It is I, the Jillian Michaels of Kenyon College, here to help my fellow remote students become the healthiest versions of themselves during our collective hell.
I should say for liability reasons that I am not a certified personal trainer or anything. I’m just a girl with a smokin’ hot bod. Here’s my routine. You’re welcome.
MONDAY –– legs + glutes
- Squat (50 min): Instead of sitting through class in a chair, fire up your booty in a low static squat. Aren’t you always saying how short your Monday-Wednesday-Friday feels compared to seminar?
TUESDAY –– core
- Plank HIIT: Hold your plank…
- Until your prof lets you in from the Zoom waiting room
- When someone freezes (hold until they unfreeze or leave the meeting)
- Every time your prof asks the class a question and gets crickets (hold until someone breaks the awful silence)

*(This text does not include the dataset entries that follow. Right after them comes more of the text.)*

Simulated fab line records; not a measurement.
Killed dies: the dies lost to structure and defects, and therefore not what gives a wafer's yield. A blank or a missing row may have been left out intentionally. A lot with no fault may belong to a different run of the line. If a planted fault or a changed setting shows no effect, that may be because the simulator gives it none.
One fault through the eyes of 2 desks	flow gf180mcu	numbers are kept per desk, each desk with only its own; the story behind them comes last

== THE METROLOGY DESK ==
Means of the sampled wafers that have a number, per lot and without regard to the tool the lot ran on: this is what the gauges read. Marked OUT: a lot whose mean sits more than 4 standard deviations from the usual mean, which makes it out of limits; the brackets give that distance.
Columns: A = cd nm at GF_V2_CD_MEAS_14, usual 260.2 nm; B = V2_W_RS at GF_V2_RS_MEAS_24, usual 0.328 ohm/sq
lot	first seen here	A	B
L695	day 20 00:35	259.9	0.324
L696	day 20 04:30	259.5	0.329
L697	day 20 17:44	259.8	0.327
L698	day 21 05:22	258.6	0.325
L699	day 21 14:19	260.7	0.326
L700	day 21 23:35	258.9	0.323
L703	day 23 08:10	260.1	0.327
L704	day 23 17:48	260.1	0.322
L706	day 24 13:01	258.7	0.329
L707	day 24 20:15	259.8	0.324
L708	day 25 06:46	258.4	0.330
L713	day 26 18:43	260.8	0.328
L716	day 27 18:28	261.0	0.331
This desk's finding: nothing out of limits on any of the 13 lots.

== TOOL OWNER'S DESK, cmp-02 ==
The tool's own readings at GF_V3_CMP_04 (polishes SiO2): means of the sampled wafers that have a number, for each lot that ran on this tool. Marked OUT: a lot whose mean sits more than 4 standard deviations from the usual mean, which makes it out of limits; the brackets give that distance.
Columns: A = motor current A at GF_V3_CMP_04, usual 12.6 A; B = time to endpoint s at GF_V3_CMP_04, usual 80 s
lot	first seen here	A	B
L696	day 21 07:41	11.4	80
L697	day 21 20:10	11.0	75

- Whenever someone starts talking while muted (keep holding after they unmute; they’ll be flustered and won’t talk for as long as they would have)
WEDNESDAY –– cardio
- Zoom tabata (50 min): Turn your camera off and do jumping jacks for 20 seconds, then turn your cam on and rest for 10 seconds. Repeat 8 times, or for 4 minutes, then turn your cam on for an extended 60 seconds rest. The goal is to control your breathing enough during those 10 seconds while on camera that your professor doesn’t get suspicious. If someone lives below you and doesn’t like the jumping, they can’t do anything about it because you’re in class.
THURSDAY –– rest
- Attend class from bed :)
FRIDAY –– chest + back
- Chest presses (3 sets of 20 reps, or until your arms feel tired idk): For weights, use the Franzia boxes that you would be draining if this were a normal Friday on campus.
SATURDAY –– cardio
- Scream (30 min)
SUNDAY –– upper body
- Push-ups (while doing seminar reading): Get on all fours. Open to the week’s readings and set your book on the floor in front of you, so you can read without crunching your neck. Then up on your toes and do push-ups till you’re finished (60 second rest between chapters.) I confess I rarely do push-ups or the reading so I’m not sure how hard this one is, but if you’re gonna read Neitzsche how much worse can it get?
When you have a meeting…
- Instead of joining the Zoom/Google Meet when it starts, do BURPEES until someone texts asking if you’re coming. If no one ever texts you, it means no one likes you so you should do more burpees anyways.
- Spend the midway break punching holes in your bedroom wall.
When you’re feeling stressed, or you can’t sleep, or you’re bored, or sad, or lonely, or ignoring homework, or your WiFi goes out, of you’re half-watching an asynchronous lecture and mostly looking at Instagram, or it suddenly occurs to you that your college experience is effectively over and you will never have a normal day at Kenyon again…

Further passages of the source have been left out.